What is Computer Vision (CV) and where can it be applied?
Artificial Intelligence (AI) is revolutionizing everyday life, creating a positive disruption in several industries. There are many applications of AI such as natural language processing (NLP) and machine learning (ML), but one of the key ones that hasn’t had as much exposure is known as “Computer Vision.”
Well, outside of an episode on a hit HBO show. Regardless, CV is equally as groundbreaking as all the other emerging technologies.
What is Computer Vision?
Computer Vision (CV) is defined as a field of study that looks to develop techniques that allows computers to see and understand the content of digital images like photographs or videos. CV goes beyond putting a camera on your computer or laptop. The objective is to help machines view the world like people or animals do. This is no small feat. While the camera attached to your laptop might be able to see things, CV makes the laptop understand what is being seen. One example that we’ve all known for years is the ability to turn black lines into information about a product, commonly known as a barcode.
CV is like the part of the human brain that processes what an image means. The camera is only the part that sees the image, like our eyes.
Many popular CV applications involve trying to recognize things in photographs; for example:
Object Classification: What broad category of object is in this photograph? - Grouping items into different categories like animals, people or buildings could be a basic example of this.
Object Identification: Which type of a given object is in this photograph? - If we know the image is classified as an animal, is it a dog or a cat?
Object Verification: Is the object in the photograph? - Is the object we know as a dog or a cat in the image being presented?
Object Detection: Where are the objects in the photograph? - Also known as “edge detection”, this works out the outer edge of a landscape to better identify what is in the image.
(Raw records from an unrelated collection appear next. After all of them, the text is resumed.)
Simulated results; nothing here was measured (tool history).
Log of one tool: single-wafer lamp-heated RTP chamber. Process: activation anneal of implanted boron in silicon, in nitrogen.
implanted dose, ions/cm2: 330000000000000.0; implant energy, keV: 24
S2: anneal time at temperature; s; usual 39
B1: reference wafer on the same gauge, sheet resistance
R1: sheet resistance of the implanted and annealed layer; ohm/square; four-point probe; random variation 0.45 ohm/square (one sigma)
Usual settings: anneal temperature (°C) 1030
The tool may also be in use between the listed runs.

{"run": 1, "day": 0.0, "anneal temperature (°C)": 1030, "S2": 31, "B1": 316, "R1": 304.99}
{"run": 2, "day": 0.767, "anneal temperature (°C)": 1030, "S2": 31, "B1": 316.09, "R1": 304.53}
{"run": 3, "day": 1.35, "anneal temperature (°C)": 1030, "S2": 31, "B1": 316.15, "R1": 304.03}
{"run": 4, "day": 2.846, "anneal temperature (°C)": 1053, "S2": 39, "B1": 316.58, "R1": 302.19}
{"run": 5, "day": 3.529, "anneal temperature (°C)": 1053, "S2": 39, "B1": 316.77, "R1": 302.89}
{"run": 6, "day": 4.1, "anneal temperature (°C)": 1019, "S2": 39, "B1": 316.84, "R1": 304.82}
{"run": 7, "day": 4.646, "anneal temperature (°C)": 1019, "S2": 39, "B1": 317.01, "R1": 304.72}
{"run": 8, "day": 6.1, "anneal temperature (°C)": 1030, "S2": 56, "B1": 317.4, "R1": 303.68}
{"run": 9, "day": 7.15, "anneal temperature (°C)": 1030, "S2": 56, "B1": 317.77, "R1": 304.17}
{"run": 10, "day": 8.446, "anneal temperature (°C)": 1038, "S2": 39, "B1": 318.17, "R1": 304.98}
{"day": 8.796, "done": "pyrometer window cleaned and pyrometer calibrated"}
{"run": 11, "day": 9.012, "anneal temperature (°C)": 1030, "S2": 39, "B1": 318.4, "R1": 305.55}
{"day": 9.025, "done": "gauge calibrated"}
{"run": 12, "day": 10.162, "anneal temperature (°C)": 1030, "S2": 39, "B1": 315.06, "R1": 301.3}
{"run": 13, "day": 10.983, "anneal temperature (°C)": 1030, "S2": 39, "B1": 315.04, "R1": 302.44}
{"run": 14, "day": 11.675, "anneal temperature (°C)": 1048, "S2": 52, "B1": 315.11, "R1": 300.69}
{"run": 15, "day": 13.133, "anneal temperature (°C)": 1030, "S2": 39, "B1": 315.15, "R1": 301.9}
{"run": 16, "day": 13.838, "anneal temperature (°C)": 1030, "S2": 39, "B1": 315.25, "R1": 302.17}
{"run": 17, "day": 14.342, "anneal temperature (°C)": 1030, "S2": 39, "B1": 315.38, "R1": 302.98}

Object Landmark Detection: What are the key points for the object in the photograph? - Could be checking whether there are key patterns to recognizing the object within the image? Shapes, colors and visual indicators.
Object Segmentation: What pixels belong to the object in the image? - Pieces of the image can be examined separately for a more accurate analysis.
Object Recognition: What objects are in this photograph and where are they? - Not only detecting that an image is there, but specifically identifying what it is.
Applications of CV will often only need to incorporate one of these techniques. However, more advanced cases such as driver-less cars rely on several different methods to accomplish their goals.
Remember when CV hit Hollywood?
While to a human, these tasks might not sound hugely complicated, machines struggle when an image is in a state that they might not expect. One of the most popular examples of CV in practice is the app, “Not Hotdog” made famous by the hit HBO show Silicon Valley: Season 4 Episode 4: Not Hotdog, two years ago. The concept of the app itself is incredibly unimpressive, but when you consider the neural networks that happen behind the scenes, suddenly it falls nothing short of amazing.
The app determines whether an image is a hotdog. Yes, it sounds ridiculous. However, what about when that hotdog is in different states? For example, in a bun or out of a bun, at different angles, in a jar or replaced with a banana in a hotdog bun. The machine needs to be smart enough to recognize whether the item is indeed a hotdog. The app called Not Hotdog is amazingly accurate to a point where it can even tell the difference between a hotdog and a bratwurst. That is where machines have become impressive with image recognition.
Typically, this type of image recognition happens through processes that take all the individual pixels of an image. A machine is trained with millions of images that humans will pre-label and help them recognize if future images are hotdogs or not. For example, the AI will create a view of what should be included within an image of a hotdog and make the appropriate decision having compared every pixel. Upon meeting a minimum threshold, the machine declares the result.
"Not Hotdog" is just a fun example, but CV is making important inroads across all sectors and having a big impact.
Data, data, data
Although we tend to focus on the end-user technology and results of any such system, the truth is that they are only effective if they have quality data from the start. This goes for virtually any application that operates using AI.
Think about a machine that needed to determine whether an image was of a cat or a dog. The best way to approach CV is in the same way that you would approach a jigsaw puzzle. You start with all the pieces and the task is to assemble them in such a way that makes sense. However with a puzzle, you at least know what the image is you are trying to assemble. The machine is instead fed up to millions of items such as data points/pixels (the puzzle pieces) to train it to put them together to recognize what the object might be.
So, to find a cat, we wouldn’t just be telling a computer to search for whiskers and pointy ears. Millions of photos defining a cat or dog would be uploaded for the model to learn on its own the types of features that make each of them up.
Major cloud vendors like Microsoft, AWS, IBM, Alibaba Cloud and others are now investing heavily in CV. And we are starting to see a greater adoption across the board as companies begin to realize the ground-breaking potential.
Right now, as the public still comes to terms with trusting machines over human interpretation, CV technology still requires supervision. There are no major use cases where it can completely replace human resource. For example, while some cars are driver-less, they still have a human at the wheel supervising what happens.
In the future, it is possible that some applications can completely eradicate the need for human input? Only time will tell.